31 August 2016
Dear Myreel, Corwin, Delon and Durelle...
I wanted you to be aware that Durelle had a long visit with Olivia on Monday night. Durelle called me last night on her way to California, I believe, to report on the visit. It was not good.
Olivia and Jeffery went on for hours telling Durelle a sordid saga of years of deceptions, lyings, addictions, self-destructing behaviors, etc. Their bottom line: Duraye doesn’t need an apartment on her own, she needs intervention…to be checked into an addiction recovery facility. It was heart-breaking. Feel free to call Durelle, if you want the details.
It, of course, raises the questions: are we doing the right thing? do we keep going?
Legally, we’re (or at least, I’m) committed. I’ve signed the lease, which begins tomorrow. The salt in the wound: the landlords didn’t require a first and last payment, but they did require a refundable security deposit that’s equivalent to a month’s rent ($950). So it’s the same thing, for which I’m deeply sorry that I didn’t ask the “right question” when asking abut the terms. So the up-front cost of this move is going to be a bit painful (about $2,700). I’ll send you details soon.

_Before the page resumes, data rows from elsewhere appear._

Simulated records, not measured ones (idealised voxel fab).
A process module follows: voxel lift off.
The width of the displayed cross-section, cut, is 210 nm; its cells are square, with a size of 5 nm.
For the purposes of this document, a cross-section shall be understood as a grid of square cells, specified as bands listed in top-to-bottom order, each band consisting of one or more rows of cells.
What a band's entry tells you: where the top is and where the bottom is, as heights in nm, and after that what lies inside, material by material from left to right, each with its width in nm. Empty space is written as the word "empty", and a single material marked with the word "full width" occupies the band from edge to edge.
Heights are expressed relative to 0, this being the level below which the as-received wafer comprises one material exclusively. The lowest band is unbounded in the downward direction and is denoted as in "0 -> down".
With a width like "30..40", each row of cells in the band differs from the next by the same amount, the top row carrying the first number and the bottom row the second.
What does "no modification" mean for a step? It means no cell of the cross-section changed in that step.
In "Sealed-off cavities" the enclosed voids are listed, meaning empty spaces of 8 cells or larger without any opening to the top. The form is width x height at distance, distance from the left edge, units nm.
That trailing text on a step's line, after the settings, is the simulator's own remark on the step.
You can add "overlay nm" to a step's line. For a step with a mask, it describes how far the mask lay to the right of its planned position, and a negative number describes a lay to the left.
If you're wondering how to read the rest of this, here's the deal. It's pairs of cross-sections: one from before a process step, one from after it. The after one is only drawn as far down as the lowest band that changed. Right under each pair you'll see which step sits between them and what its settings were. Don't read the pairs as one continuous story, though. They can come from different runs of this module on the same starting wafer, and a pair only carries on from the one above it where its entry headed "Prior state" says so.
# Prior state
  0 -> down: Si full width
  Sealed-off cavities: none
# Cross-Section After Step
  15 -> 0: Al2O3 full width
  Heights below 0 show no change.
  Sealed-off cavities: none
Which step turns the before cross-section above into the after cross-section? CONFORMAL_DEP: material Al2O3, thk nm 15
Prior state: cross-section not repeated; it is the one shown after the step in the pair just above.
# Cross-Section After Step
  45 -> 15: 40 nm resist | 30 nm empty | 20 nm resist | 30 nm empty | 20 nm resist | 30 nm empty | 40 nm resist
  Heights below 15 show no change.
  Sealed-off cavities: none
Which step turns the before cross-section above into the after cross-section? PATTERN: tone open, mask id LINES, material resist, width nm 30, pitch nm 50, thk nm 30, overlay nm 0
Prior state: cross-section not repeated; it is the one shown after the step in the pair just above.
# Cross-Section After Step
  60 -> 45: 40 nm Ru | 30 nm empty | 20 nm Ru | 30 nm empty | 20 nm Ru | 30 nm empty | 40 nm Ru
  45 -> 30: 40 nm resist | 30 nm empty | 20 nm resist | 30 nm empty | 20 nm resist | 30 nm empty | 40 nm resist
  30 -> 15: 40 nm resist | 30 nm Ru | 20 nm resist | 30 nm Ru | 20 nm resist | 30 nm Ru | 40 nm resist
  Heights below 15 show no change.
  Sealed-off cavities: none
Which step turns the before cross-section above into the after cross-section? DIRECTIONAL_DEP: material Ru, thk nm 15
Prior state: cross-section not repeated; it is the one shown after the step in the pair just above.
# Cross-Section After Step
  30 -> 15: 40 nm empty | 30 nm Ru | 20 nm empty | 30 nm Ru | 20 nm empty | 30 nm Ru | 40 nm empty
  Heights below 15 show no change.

Let me confess to you that I don’t know that we’re doing the right thing. But I don’t see any other viable options.
For instance, while intervention is what may be needed, there’s no way we can force her into doing it. Things won’t change until Duraye decides she’s weary of her sad and miserable life—when she cries out from the depth of her heart for help…help from God and from those who love her most. So are we enabling her sad and miserable life by what we’re doing? It’s certainly a risk.
One option is, of course, to let her drown and hit that horrible rock bottom…penniless, maybe on the street, maybe suicidal (she carries a weapon…crazy, but she does).
Despite the long and sordid saga Durelle painted for me last night, I will tell you that I continue to believe we’re on the right path. I may be delusional and naive. If so, I can only ask your forgiveness. But here’s how I look at it.
Here’s what makes this time different…and maybe brings us hope.
Until now our picture of Duraye has come from lots of different sources—our own personal experiences, each of our siblings dealings' with her, her children, occasionally friends, telling us about her deceit and troubles. Duraye has tried to play us against each other and many of us have quietly slipped her cash in a moment of sympathy…cash, for all we know, that was likely used for feeding addictions.
So, for the first time, we are united as a family in taking action to address Duraye. Instead of threatening her (as she may deserve), we’re showing her mercy. We’re trusting in her. If she burns the same bridge she has burned with several in the family, who have reached out to her or who have been “used” by her, she now knows she’s burning the bridge with the entire family. There will be no one else, in her sphere of those who care and love her, to turn to for rescue or to be deceived.
Secondly, we now have the influence of the Church to help us. That was never fully available because Duraye, as a non-member co-habitating, caused the bishop’s hands to be tied. Hopefully, if we work closely with Duraye’s bishop, HP Group leader, Relief Society president, home and visiting teachers, we will find out within a few months if Duraye is making any attempts to change…to start a new life.
Yes, she can pull the wool over the bishop’s eyes…and others…but, in time, her attendance at church, her willingness to meet with the bishop, her willingness to receive home and visiting teachers, her willingness to serve (where non-members can serve) when asked, will tell us if there’s a ray of hope being kindled in our sister’s life.
For the first time, she will now be accountable to the family and to the Church. Hopefully she’ll figure out that such accountability cannot be faked forever and the true Duraye will be made known to us and, more importantly, to her.
While this is going to be expensive to all of us, I personally believe it’s our only hope that somehow our merciful actions plus her connecting again with the Church will allow a spark of repentance to be kindled and fanned so that she will ultimately cry out for help. It’s then, and only then, will she be open to receiving the professional help that none of us can provide, but is available through intervention services.
In all of this, I have had in my mind an image of facing Dad and Mom some day and telling them how much I love Duraye and that we did everything...even if it cost me dearly financially…to keep her with us.
If you feel we are going in the wrong direction, please know I understand if you choose not to participate in what’s happening. You have all been so supportive and encouraging and I can’t tell you how grateful I am for that. I, too, despair over all of this and find myself crying out for help. Thank you for not giving up on her…or me.
Love,
Crismon
P.S. We serve in the temple on Wednesdays so I will not be available to respond to any emails until this evening.